Saturday, October 03, 2015

Taking Intelligent Risks: How To Stay In The Trading Game

You have to risk money to make money.  You have to make sure you don't risk so much money that you can lose your stake and go out of business as a trader.  Bet too little and you never make a good return on your capital.  Bet too much and you court career risks.  So much of trading success boils down to taking intelligent risks.

Here is a useful calculation tool that can tell you the probability of hitting a drawdown threshold.  

Let's say you have $1,000,000 in your trading account, you place roughly two trades per day (500 trades/year), and you're willing to lose $200,000 of your capital before you shut down.  Your win rate is 50% and the average size of your winners is 30% larger than your losers.  You're willing to lose 1% of your capital ($10,000) per trade.  The odds of your hitting your downside limit--even with that edge--is 8.6%.

Suppose you cut your trades in half and can take only the best trades, those in which winners are 50% larger than losers.  All else being the same as above, you now have only a 0.4% chance of hitting that downside barrier.

Alternatively, lets say you overtrade and place 1000 trades in a year and now your average winner is only 10% larger than your average loser.  You now have nearly a 64% chance of tapping out.

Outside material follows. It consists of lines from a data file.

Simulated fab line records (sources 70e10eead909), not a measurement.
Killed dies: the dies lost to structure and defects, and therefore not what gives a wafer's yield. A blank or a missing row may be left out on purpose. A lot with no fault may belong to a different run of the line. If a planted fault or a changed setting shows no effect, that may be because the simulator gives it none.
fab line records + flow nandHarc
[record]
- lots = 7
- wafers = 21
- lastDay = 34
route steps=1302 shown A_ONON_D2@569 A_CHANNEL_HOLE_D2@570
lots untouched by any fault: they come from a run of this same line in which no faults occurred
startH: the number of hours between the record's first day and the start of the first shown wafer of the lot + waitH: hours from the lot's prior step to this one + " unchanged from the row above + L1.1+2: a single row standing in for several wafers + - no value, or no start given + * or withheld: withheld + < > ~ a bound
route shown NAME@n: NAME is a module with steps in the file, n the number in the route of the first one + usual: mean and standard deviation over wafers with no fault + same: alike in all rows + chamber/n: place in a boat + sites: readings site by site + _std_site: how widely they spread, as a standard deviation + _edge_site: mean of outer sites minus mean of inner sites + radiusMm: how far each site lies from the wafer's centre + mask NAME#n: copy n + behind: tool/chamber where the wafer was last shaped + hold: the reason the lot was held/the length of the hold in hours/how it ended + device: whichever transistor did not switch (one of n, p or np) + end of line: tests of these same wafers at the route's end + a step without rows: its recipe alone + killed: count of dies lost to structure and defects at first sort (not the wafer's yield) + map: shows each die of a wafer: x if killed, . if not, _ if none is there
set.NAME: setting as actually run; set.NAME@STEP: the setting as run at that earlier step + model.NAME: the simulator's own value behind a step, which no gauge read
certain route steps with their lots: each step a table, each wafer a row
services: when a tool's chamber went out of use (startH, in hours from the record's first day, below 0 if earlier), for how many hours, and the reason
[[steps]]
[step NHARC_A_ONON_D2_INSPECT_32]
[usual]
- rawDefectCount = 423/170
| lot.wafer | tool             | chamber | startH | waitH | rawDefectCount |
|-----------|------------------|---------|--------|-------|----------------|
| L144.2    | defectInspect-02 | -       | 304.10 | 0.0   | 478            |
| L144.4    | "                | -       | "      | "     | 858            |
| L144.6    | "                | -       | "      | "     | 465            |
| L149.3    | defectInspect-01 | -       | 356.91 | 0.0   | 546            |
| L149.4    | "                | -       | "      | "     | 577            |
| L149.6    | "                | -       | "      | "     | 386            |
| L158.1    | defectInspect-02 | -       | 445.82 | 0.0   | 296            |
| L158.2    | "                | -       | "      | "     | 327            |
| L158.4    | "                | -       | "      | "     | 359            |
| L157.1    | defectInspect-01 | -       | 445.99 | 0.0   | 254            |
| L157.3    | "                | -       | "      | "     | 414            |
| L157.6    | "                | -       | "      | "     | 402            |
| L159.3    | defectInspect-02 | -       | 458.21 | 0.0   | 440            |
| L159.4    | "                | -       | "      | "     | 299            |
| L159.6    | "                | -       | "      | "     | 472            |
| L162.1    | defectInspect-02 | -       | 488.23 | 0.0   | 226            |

The challenge, of course, is that markets change and our hit rates and relative sizes of winning and losing trades vary over time.  To stay in business, you want to plan your risk taking around conservative estimates of performance, not the most optimistic ones.  By studying your historical performance, you can see how you trade at your worst and ensure that in any repeat scenarios you'll stay in business.  

In my own trading, I keep daily loss limits to 0.5% of capital and I'm willing to lose 10% of my total capital before tapping out.  If I were to place one trade per day and lose my edge entirely (50% hit rate; average win same as average loss), I would have a 35% chance of hitting my stop out level.  If I place one trade per week, the odds drop to 0.4% probability of tapping out.  A huge part of risk management comes from selectivity in trading:  by taking the very best setups, maximizing odds of success, and taking fewer trades, we can ensure that we stay in the game--even if our edge leaves us for a time.

This is why overtrading is so deadly.  It increases the probability that we'll have a streak of losers that knock us out of the game.  The eye-opening reality is that most traders could cut their total number of trades in half or even more, size up those best trades, retain the lion's share of their profitability, and keep their drawdowns modest.

We win the game and stay in the game not with low risk taking or with high risk taking, but with smart risk taking.

Further Reading:  Risk Intelligence
.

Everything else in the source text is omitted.